Table of Contents
- Intro
- Business case
- No free lunches
- Without indexes
- Using B-Tree indexes
- Introducing reverse indexes
- Using reverse indexes with default parser
- Using reverse indexes with n-gram parser
- InnoDB reverse index performance degradation
- Alternatives
- Outro
Intro
Full text search means looking for given phrase anywhere in given text. This article will guide you how to do it efficiently in MySQL and save you from falling into many traps along the way.
Business case
Let's assume we have address book of our customers and the goal is to quickly find person by piece of his/hers name or email.
CREATE TABLE `address_book` (
`id` BIGINT UNSIGNED NOT NULL AUTO_INCREMENT,
`name` VARCHAR(128) NOT NULL,
`email` VARCHAR(128) NOT NULL,
PRIMARY KEY (`id`)
) ENGINE=InnoDB CHARSET=utf8mb4;
We will populate address book with 1_000_000 randomly generated people. Each person will be inserted in separate query. Name will be always in tidy form - first name and last name. Email will be more chaotic - with different first/last name order and presence, different separators and with some random numbers.
> SELECT `name`, `email` FROM `addressbook` LIMIT 8;
+--------------------+---------------------------------+
| name | email |
+--------------------+---------------------------------+
| Reed Slavik | 664-slavik-reed@example.com |
| Reilly Isaacson | reilly972isaacson@example.com |
| Theodore Klosinski | 942.klosinski@example.com |
| Duncan Sinke | 912.duncan@example.com |
| Maranda Cabrara | cabrara-809-maranda@example.com |
| Hugh Harrop | hugh765@example.com |
| Bernard Luetzow | bernard887luetzow@example.com |
| Niki Manesis | niki-247@example.com |
+--------------------+---------------------------------+
Tests will be performed on stock MySQL 8.0.32 Docker image with default configuration (except when said otherwise). Hardware is AMD 6800U, 32GB RAM, PCIe NVMe 4.0 x4 SSD. Operating system is vanilla Arch Linux with BTRFS and LUKS disk encryption.
No free lunches
There is no such thing as a free lunch. Indexes speed up SELECT
but slow down INSERT
/UPDATE
/DELETE
statements because of additional CPU cost to calculate and additional disk transfer and space cost to store. I'll try to write short summary when to use each method, what are the benefits and drawbacks.
Without indexes
The most naive approach is to have no indexed columns and to use LIKE '%john%'
syntax.
Because there are no indexes to maintain this method does not increase data loading time and storage space.
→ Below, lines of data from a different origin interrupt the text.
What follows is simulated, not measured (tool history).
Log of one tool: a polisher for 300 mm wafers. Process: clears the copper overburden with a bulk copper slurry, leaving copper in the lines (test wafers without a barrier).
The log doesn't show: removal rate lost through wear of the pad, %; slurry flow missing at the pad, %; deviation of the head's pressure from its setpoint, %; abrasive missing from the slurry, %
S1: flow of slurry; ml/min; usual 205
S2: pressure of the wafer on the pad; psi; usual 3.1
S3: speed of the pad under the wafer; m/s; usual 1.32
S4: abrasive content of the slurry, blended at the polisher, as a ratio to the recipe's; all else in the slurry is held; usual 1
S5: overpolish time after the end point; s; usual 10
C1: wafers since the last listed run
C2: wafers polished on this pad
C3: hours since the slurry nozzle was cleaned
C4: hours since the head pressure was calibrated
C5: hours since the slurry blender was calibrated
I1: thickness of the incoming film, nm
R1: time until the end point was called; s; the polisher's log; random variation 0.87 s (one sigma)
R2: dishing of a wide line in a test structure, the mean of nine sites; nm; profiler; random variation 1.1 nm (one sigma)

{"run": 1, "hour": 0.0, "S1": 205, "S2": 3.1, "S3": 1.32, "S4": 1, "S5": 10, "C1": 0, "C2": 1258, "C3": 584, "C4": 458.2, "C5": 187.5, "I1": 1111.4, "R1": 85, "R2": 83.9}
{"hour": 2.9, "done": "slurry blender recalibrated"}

$ time cat address_book.sql | mysql
real 23m 31.43s
> SELECT data_length, index_length FROM information_schema.tables WHERE table_name = 'address_book';
+-------------+--------------+
| DATA_LENGTH | INDEX_LENGTH |
+-------------+--------------+
| 71942144 | 0 |
+-------------+--------------+
Performance is poor. When no index is used MySQL uses Turbo Boyer-Moore algorithm to find matching rows.
> SELECT * FROM `address_book` WHERE `name` LIKE '%john%' AND `name` LIKE '%doe%';
+--------+----------------+-------------------------------+
| id | name | email |
+--------+----------------+-------------------------------+
| 222698 | Johnie Doemel | doemel.36.johnie@example.com |
| 316137 | Johnnie Doepel | johnnie-doepel-72@example.com |
+--------+----------------+-------------------------------+
2 rows in set (0.222 sec)
All rows needs to be picked up from disk for analysis as shown by query EXPLAIN
.
> EXPLAIN SELECT * FROM `address_book` WHERE `name` LIKE '%john%' AND `name` LIKE '%doe%'\G
id: 1
select_type: SIMPLE
table: address_book
partitions: NULL
type: ALL
possible_keys: NULL
key: NULL
key_len: NULL
ref: NULL
rows: 996458
filtered: 1.23
Extra: Using where
Use: When your application does full text search rarely and you are willing to accept low query performance. Works really well on small data set. Simple implementation is big bonus.
Avoid: When full text search is frequently used - you will burn a lot of database performance here, especially on large data set. Also because of full rows scan it may block other queries in your application that need FOR UPDATE
locks on such table.
Using B-tree indexes
Slapping an index on a field and calling it a day unfortunately will not work here. In B-tree index text is converted to series of binary (true/false) tests tree from start to end of searched phrase. For sample data:
1 John
2 Joseph
3 Joseph
4 Ann
It will look something like this.
<="a"?
/ \
yes no
/ \
<="nn"? <="jo"
/ /
yes yes
/ /
[4] <="h"?
/ \
yes no
/ \
<="n"? <="seph"?
/ /
yes yes
/ /
[1] [2,3]
If you are looking for Joseph
you test first character. Because j>a
you go through no
path. Then you test first two characters. Because jo=jo
you trim them from phrase and go through yes
path. Then you test next unmatched character that is h
... You continue to perform those series of tests until you finally reach list of rows that have phrase you are looking for, in this case 2
and 3
. But that shows this type of index must work from start to end of phrase, meaning phrase cannot start with wildcard.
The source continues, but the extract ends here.